She recalls a cleaning job at a Nashville video facility where she watched performers arrive for taping as she washed urinals. "I'm looking at these actors and actresses, going, 'I know at least one of them had a crappy job on the way up!' "

Her gamble appeared to have paid off when she was signed by renowned producer Jimmie Bowen of Liberty Records in 1991, but the label went through massive reorganizations and Bowen himself moved on. Carter spent five frustrating years orphaned in the shuffle. Her album was finally released last September by Capitol Nashville. Sales have now hit 3 million.

"The diagram of my life holds true to the story of the tortoise and the hare," Carter says now. "I've seen so many people be so successful ahead of me that I thought I'd never see the finish line. I honestly believe I'm the turtle finally making it across."

Carter's breakout success is no surprise to longtime family friend Willie Nelson, who gave her one of her first breaks, performing at Farm Aid VII in 1994. "I knew if she ever got a shot she'd make it," he says. "There's just nothing not to like about her."

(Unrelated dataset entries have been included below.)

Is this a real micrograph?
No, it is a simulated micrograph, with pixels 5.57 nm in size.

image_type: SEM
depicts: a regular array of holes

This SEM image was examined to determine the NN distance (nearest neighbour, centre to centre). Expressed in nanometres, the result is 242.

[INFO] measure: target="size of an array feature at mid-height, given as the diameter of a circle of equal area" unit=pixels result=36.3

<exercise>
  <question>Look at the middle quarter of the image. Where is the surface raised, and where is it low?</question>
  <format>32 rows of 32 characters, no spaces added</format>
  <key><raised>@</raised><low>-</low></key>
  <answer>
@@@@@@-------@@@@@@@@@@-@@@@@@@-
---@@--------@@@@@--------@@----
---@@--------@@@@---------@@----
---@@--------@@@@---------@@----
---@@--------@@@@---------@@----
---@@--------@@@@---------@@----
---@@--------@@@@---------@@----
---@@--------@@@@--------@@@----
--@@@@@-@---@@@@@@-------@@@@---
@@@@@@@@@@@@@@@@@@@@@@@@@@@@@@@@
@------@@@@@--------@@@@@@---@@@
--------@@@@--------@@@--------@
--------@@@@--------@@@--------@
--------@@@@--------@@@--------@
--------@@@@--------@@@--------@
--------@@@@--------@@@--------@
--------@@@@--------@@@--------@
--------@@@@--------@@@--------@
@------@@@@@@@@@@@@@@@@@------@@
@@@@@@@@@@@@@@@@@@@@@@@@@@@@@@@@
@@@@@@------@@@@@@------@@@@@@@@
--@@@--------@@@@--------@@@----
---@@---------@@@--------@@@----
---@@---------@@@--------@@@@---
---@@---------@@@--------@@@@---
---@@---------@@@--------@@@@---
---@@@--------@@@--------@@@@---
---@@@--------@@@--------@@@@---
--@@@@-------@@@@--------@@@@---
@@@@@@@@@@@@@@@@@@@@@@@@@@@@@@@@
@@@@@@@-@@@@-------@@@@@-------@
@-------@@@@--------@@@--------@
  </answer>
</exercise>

Nelson believes Carter's songwriting skills -- she co-wrote six songs on the album -- are her greatest strength and will give her the credibility and longevity she craves. "Songwriters are the backbone of the music industry. She'll always have a place in music."

And while Carter talks of soon bowing out to start a family with her husband of almost two years, musician Chris DiCroce, and jokes about how easy it would be to trade all her success to be "out there with my Weed Eater" working as a landscaper, she seems to know exactly what place she'd like to occupy in country music. "I just don't want to follow," she says, flashing her winning smile. "I want to lead."

Jennifer Mendelsohn, based in Washington, D.C., last wrote for USA WEEKEND about the pop group Hanson.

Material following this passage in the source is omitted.